The following year, Hewlett travelled to Moscow as part of the British delegation (others who went included Harry Pollitt, Robin Page Arnot, J. T. Murphy, and Ellen Wilkinson) to the World Trade Union Congress. Originally scheduled for May, but postponed until July (after the Comintern Congress in June), the WTUC saw the formal establishment of the Red International of Labour Unions (RILU), the trade union subsidiary of the Comintern. Following the foundation of RILU, radical members of the South Wales Miners’ Federation sought affiliation to it. At their conference in July 1921 – this in the aftermath of the 1921 lockout – delegates voted 120 to 63 to urge the Miners’ Federation of Great Britain to affiliate, in essence stating the SWMF’s open enthusiasm for RILU. Although the SWMF never actually affiliated, there was considerable groundswell of support through the second half of 1921. Much of it orchestrated by the emerging radical leadership of the union, including S. O. Davies, the Dowlais Miners’ Agent and future MP for Merthyr Tydfil.
Hewlett’s prominence in the British delegation in 1921 can be observed at the Comintern Congress. It was he who gave the fraternal address on behalf of the CPGB to those gathered at the Bolshoi Theatre. In a speech introduced by the congress chairman, Grigorii Zinoviev, Hewlett launched a bitter attack on the betrayal of the miners. ‘He [Hewlett] recently arrived from the field of battle’, Zinoviev enthusiastically remarked, ‘where the coal miners’ strike is raging’. Hewlett spoke:
In the name of the British miners, I thank you with all my heart for the outstanding support that you and especially the Russian miners, have sent during their strike. […] Some […] comrades, who had been honoured last year in Russia, betrayed us. I will name only [J. H.] Thomas, [Robert] Williams, and [Ramsay] MacDonald. I am ashamed to say that they abandoned the miners, leaving them to struggle alone in a losing battle. The latest reports tell us that the miners are still struggling and will continue to struggle. […] We vow that the British Communist Party will work without respite until the battle is won and the proletarian revolution reaps its harvest around the world.
Following the two congresses, Hewlett travelled with several other miners to the coalfield near Moscow to observe the mining industry there. He was killed in a railway accident on that journey, along with five others. Eight years later, Tom Gale went to Moscow to study at the Lenin School. Whilst in the Soviet Union he travelled to the Donbass to work in the coal mines there and came across the face of his old friend, Will Hewlett. As he explained to Hywel Francis years later, the miners of the Soviet Union had admired Hewlett, and wished to commemorate him after his death. The face that Gale saw was a bust located in the Donbass Mining Institute.

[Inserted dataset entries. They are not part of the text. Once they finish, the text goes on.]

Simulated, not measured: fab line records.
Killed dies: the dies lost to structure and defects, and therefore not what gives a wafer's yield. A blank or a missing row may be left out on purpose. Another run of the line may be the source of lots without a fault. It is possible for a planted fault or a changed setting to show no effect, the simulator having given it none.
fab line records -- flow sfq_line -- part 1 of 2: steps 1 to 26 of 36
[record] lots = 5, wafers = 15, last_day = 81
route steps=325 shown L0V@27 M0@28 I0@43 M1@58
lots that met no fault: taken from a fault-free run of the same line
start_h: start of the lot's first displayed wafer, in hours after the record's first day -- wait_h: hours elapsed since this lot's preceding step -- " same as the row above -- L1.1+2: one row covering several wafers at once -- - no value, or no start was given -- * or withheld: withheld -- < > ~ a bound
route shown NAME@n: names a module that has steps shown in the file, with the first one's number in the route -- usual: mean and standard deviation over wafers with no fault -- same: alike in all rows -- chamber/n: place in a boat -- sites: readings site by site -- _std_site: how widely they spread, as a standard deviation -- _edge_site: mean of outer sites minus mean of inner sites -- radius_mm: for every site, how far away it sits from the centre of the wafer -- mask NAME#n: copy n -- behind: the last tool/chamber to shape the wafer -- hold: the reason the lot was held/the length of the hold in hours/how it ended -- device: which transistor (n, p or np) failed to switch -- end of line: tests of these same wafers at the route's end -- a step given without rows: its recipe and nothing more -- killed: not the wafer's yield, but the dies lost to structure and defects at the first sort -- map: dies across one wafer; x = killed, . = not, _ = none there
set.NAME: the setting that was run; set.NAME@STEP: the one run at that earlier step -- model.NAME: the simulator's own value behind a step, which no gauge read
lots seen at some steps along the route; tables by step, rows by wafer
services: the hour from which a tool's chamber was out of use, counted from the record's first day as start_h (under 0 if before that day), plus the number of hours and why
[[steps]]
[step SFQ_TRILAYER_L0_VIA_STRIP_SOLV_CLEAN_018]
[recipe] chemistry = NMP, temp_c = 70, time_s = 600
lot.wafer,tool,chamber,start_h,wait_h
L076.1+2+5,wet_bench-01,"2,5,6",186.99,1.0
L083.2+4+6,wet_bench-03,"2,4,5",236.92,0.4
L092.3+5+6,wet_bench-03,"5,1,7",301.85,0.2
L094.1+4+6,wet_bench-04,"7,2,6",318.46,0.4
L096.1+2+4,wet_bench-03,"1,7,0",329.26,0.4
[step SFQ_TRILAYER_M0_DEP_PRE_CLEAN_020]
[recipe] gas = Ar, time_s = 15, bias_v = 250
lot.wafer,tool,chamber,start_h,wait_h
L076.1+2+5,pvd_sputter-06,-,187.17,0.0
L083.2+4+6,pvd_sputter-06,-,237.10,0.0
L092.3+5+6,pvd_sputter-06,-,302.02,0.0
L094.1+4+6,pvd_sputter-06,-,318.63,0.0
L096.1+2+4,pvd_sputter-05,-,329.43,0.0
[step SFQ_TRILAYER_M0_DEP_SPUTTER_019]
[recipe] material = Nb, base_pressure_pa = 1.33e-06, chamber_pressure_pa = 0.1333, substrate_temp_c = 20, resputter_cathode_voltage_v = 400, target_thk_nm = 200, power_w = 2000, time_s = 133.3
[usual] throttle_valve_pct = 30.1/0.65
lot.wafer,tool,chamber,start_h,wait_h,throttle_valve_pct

Hewlett earned – at least in this eyes of his friends – the status of a martyr, killed whilst in the service of the revolution. They said as much in their obituaries. The previous year, the Irish War of Independence claimed its most iconic martyrs: Tomás Mac Curtain, the Lord Mayor of Cork, assassinated in front of his family by members of the Royal Irish Constabulary. Six months later, Mac Curtain’s successor as Lord Mayor, Terence MacSwiney, died whilst on hunger strike in Brixton Gaol. The deaths brought the meaning of the Irish conflict into every home in Britain, strengthening the resolve of those who would grant freedom to the Irish. The ISDL grew substantially, with branches in every part of South Wales where there was an Irish community. They organised, fundraised, and agitated, despite the economic travails of the miners’ lockout. In Pontypridd, branch members pressed shops to be able to buy Irish goods, and went from door to door to raise money for the MacSwiney memorial fund. In Swansea, the local branch grew from just twenty five members to over six hundred, enabling it to hold open-air rallies to press the Irish cause and to attract key speakers like Hannah Sheehy-Skeffington. From Swansea, a network of sub-branches were formed in Llanelli, Aberavon, Clydach, Neath, Ystradgynlais, and Maesteg, carrying the message of Irish self-determination into the wider region. A similar network was centred on Cardiff, with its sub-branches stretching from Barry to Bristol.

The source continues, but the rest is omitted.